What is the free-fall acceleration in a location
where the period of a 0.594 m long pendulum
is 1.55 s s?
Answer in units of m/s^2
Show equation too please.
period=2PIsqrt(length/g)
square both sides...
T^2=(2PI)^2 l/g
g= (2PI)^2 Length/period^2
I kinda have no clue what you responded.
The equation I have is:
T=2(Pie)*Sqt(L/G)
I need to re-arrange that..
I would square it first, as I did, then rearrange.
By following your equation I got:
5.797880106
If I rearrange it would be:
T^2 = 2(Pie)L/G
then what?
You did not square 2PI.
T^2=(2pi)^2 l/g
g= (2PI)^2 l/t^2
Last question.. sorry
PL = Pie?
I keep getting the question wrong. I think I put it wrong in my caculator.
I put
(2<Pie>.594)^2.594/(1.55^2)
2PI= 6.28
(2PI)^2=about 39, check it
.594=l
1.55^2= about 2.4 check it.
g=39*.594/2.4 in my head, about 9.7 check it.
To find the free-fall acceleration in a specific location using a pendulum, you can use the equation for the period of a pendulum:
T = 2π√(L/g)
Where:
T is the period of the pendulum (in seconds),
L is the length of the pendulum (in meters), and
g is the free-fall acceleration (in m/s^2).

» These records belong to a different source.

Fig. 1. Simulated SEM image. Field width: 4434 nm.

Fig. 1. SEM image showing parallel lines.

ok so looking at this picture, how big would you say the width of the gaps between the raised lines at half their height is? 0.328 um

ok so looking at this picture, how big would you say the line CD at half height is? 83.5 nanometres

In this case, you are given the period of the pendulum (T = 1.55 s) and the length of the pendulum (L = 0.594 m). You need to solve the equation for g.
Rearranging the equation, we get:
g = (4π²L) / T²
Now, substitute the given values into the equation:
g = (4π² * 0.594) / (1.55)²
Calculating this expression will give you the value of g, the free-fall acceleration in m/s^2.